Sara Hyzer: So we do believe the price has been the primary driver in the margin recovery to date. And at this point, we are moving into really optimizing our supply chain and those strategic drivers to move from where we are today to get back up to the 55% are going to take some time to execute on and then see results in the business. So we do not believe we’ll be at 55% next fiscal year, but I do believe we will be making strides and step changes to get closer to that 55%. So we’re not going to — it’s hard to pinpoint a time when we’re looking out beyond the year. So I’m not going to commit to a date yet, but we will be making progress next year. And I think you’re looking at longer than a year to get there.
Steven Brass: And Daniel, if I can just add to that, this is Steve. Yes, if you look at it by trading block, it helps as well, right? So if you look at where our Asia Pacific trading block is, we’re at 56% now. So we’re already back up above that 55% target. So that’s a strong increase of the load that they had in Q4 of last year of 500 basis points, I believe. EMEA has recovered very strongly, 700 basis points of their low in Q4 as Sara, kind of, highlighted. And so they’re at 52% at the end of Q3. So it’s really about the Americas and the real kind of drag in the Americas is the fact that we have these high inventory levels, which were purchased at higher cost prices between six and nine months ago, and so we’re waiting for that to flow through. And so that’s going to be a big kind of kicker to gross margin as is reverting to our more strategic gross margin strategy of premiumization, international expansion, WD-40 Specialist, et cetera.
Daniel Rizzo: Got it. That’s very helpful. And then — so Asia was fairly strong. I know in the past, there’s been some order timing that, kind of, made the quarter stand out. I was wondering if there was any benefit in Asia Pacific from order timing in the third quarter?
Steven Brass: Well, yes, there was. So we had this strange, kind of, going on between last year with a lockdown in Shanghai, where we had a very poor third quarter. So the comparable kind of quarter performance this year looks better than it was because of the poor prior year. I know it was a strong performance all the same. So yes, there’s — that factor between Q3 and Q4 in Asia in terms of that whole lockdown dynamic when some of the business last year moved into Q4, right?
Daniel Rizzo: Okay, that’s helpful. And then I just noticed that there was some inventory — a little bit of inventory write-down in the quarter. I don’t know, is that something that’s kind of ongoing or is that just a small thing that’s kind of more usual?

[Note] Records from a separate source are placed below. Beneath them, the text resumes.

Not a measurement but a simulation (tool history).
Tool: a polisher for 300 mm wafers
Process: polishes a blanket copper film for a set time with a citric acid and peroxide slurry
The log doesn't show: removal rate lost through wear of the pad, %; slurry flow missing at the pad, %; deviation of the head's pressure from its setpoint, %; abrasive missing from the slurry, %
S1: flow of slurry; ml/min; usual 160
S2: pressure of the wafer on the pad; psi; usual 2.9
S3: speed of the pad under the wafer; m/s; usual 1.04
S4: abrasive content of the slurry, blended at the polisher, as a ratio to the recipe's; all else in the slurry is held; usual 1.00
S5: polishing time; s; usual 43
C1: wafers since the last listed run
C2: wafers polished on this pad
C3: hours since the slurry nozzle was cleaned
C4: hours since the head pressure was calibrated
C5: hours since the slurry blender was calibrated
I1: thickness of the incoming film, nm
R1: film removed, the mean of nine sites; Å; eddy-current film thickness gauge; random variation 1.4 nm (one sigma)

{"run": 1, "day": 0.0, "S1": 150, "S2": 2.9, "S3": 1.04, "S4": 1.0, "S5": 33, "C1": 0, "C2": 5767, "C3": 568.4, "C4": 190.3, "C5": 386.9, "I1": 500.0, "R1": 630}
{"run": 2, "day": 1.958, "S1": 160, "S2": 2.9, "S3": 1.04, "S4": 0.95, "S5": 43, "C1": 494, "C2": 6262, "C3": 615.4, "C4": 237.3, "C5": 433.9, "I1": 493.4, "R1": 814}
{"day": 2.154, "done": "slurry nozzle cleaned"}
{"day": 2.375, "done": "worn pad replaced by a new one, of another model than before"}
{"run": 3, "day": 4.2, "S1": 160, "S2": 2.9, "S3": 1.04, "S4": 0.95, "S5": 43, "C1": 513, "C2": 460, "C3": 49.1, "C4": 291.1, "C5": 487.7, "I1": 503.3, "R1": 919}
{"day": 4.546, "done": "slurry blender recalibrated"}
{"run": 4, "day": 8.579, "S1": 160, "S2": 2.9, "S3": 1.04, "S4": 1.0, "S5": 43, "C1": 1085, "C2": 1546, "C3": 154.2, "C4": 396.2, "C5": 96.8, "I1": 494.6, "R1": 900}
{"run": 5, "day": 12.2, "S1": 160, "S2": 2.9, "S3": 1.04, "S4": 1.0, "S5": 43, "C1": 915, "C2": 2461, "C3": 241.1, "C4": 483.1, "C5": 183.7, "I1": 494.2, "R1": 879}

Sara Hyzer: So that’s just a small thing. I wouldn’t expect that to continue as we continue to expand our filler network, we do go through testing to bring those fillers online. And as you can imagine, sometimes you’re going through testing and you need to work through the kinks in order to get the product to come out and pass all the quality test. So there was just a little bit of write-down associated with the final tests that we’re running through our — one of our third-party fillers in the Americas.
Daniel Rizzo: Okay, alright. Thank you very much.
Sara Hyzer: You’re welcome.
Steve Brass: Thank you.
Operator: Ladies and gentlemen, that does conclude our allotted time for questions. We thank you for your participation on today’s conference call and ask that you to please disconnect your line.